Chapter XXIII. Concerning Those Who Are Capable of Judging the Odes Composed According to the Mind of God

[P] [1] ‘So far I myself agree with the multitude, that music must be judged by pleasure, not however by the pleasure of chance persons, but that the best music generally is that which gives delight to the best persons who are well educated, and especially that which delights the one man pre-eminent both in virtue and education.

‘And the reason why I say that the judges of this matter must be virtuous is this, that they ought to be endowed with wisdom in general, and especially with courage.

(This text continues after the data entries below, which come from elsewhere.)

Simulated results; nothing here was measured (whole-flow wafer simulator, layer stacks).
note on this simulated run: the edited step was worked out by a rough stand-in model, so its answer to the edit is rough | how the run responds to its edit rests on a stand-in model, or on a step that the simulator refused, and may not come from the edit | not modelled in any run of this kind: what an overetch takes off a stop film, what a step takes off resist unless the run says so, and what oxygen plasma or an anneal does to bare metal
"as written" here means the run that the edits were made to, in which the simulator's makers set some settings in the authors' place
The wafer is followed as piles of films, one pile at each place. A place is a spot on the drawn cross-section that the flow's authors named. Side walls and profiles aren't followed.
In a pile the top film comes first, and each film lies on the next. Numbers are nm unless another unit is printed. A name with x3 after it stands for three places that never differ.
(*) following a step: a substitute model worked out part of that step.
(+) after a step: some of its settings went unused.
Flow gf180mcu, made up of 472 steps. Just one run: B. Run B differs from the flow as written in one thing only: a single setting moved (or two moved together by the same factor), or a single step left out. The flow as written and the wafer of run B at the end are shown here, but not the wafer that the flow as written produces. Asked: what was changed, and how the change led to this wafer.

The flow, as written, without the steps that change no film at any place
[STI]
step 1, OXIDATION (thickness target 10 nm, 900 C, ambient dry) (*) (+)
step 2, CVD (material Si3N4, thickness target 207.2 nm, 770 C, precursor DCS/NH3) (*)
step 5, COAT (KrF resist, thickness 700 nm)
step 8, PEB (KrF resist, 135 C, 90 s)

‘For the true judge ought not to judge by what he learns from the theatre, when driven out of his senses by the tumult of the multitude and his own ignorance; nor if, on the other hand, he knows right, ought he through unmaniiness and cowardice carelessly to deliver a false judgement out of the same mouth with which he invoked the gods before proceeding to give judgement. For the judge sits there not as the learner but rather, according to right, as the teacher of the spectators, and to oppose those who neither properly nor rightly give pleasure to the spectators.’

Among the Hebrews also in old times it was not the part of the multitude to judge the discourses pronounced from divine inspiration, and the inspired songs, but they were few and rare persons, themselves partakers of a divine spirit, fit to judge of what was said, who alone were permitted to approve and consecrate the books of the prophets, and to reject those of men unlike them in character.